ABWESENHEIT

Site-specific

Spanish Embassy, Berlin (Germany)

From 29/05/1992 to 31/07/1992

Curated by Dr. Claudia Buttner

Event Invitation

Chema Alvargonzalez's Ceremony Award, Oficer's Cross of the order of Civil Merit in 2012.

The character of this building provides a framework for understanding an important theme in my work: the manifestation of time as a historical process and a factor of personal experience. Absence, as a result of disappearance, is manifested here by the building´s covered-up windows, which, like eyes kept shut, reflect the gap that exists between the internal and the external, between reality and our mind. The existence of memory voids is suggested: the unknown, the imperceptible, the forgotten.

Light and sound are the main elements I employ in my work. Blue neon letters spelling the word “Abwesenheit” (absence) were hung inside a large hole remaining in the building from a wartime bomb. Red fluorescent lights are installed in the rest of the facade´s window openings. Sound is incorporated into the work through the playback of a segment of music by Arvo Pärt titled “Sarah was Ninety Years old”. The immaterial presence of music provides mediation between “Abwesenheit” and reality.

Chema Alvargonzalez


Friday the 29th of May of 1992 at 20.30, the opening of the installation "Abwesenheit" from the artist Chema Alvargonzalez took place, at the building of the old Spanish Embassy in Berlin. The artist's  work pointed towards the sonorous and visual elements, and their implantation in a defined space.

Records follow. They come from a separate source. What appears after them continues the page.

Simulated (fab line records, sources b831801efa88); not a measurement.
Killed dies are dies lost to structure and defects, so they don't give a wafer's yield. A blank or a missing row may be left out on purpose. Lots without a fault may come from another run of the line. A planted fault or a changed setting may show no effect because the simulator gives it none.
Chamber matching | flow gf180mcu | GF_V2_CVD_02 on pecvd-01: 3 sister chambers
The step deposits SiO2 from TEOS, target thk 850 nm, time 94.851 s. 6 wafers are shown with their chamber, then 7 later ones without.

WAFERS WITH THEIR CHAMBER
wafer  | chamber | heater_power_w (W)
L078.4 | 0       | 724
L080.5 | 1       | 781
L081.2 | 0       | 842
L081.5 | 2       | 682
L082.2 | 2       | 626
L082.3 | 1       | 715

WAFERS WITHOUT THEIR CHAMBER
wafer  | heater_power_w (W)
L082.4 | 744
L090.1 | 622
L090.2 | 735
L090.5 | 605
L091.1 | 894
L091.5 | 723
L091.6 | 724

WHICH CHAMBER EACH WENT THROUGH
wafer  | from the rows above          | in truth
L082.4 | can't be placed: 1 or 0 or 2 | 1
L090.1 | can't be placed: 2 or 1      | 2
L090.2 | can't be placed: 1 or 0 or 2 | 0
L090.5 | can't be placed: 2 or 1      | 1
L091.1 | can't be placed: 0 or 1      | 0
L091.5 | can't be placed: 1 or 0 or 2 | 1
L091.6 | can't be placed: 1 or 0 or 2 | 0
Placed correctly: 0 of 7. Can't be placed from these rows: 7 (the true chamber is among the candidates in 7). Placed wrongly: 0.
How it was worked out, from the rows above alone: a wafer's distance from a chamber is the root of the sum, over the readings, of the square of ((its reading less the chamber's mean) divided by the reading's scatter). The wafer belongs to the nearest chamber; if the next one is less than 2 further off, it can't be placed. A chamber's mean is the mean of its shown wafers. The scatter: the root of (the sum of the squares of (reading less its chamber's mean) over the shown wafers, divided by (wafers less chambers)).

Berlin is taken as a incandescent point of contemporary history offers, like few cities in the world, a space for contrasts, in such a way that through its footsteps we acquire a different dimension of time. The Embassy, by explicit demand of the German authorities, was built in 1938 as a consequence of the change which took place from the previous Spanish Embassy located at the Palais-Winkler. It is a building constructed under the stylistic doctrines of the totalitarian architecture, which by its present state becomes a material testimony of the historical dimension of time. Destroyed during the war, a big part of it is in a ruined state, while the lateral wing was later reconstructed to house the present Consulate General of Spain. In a near future it will be the building which will host the Spanish Embassy.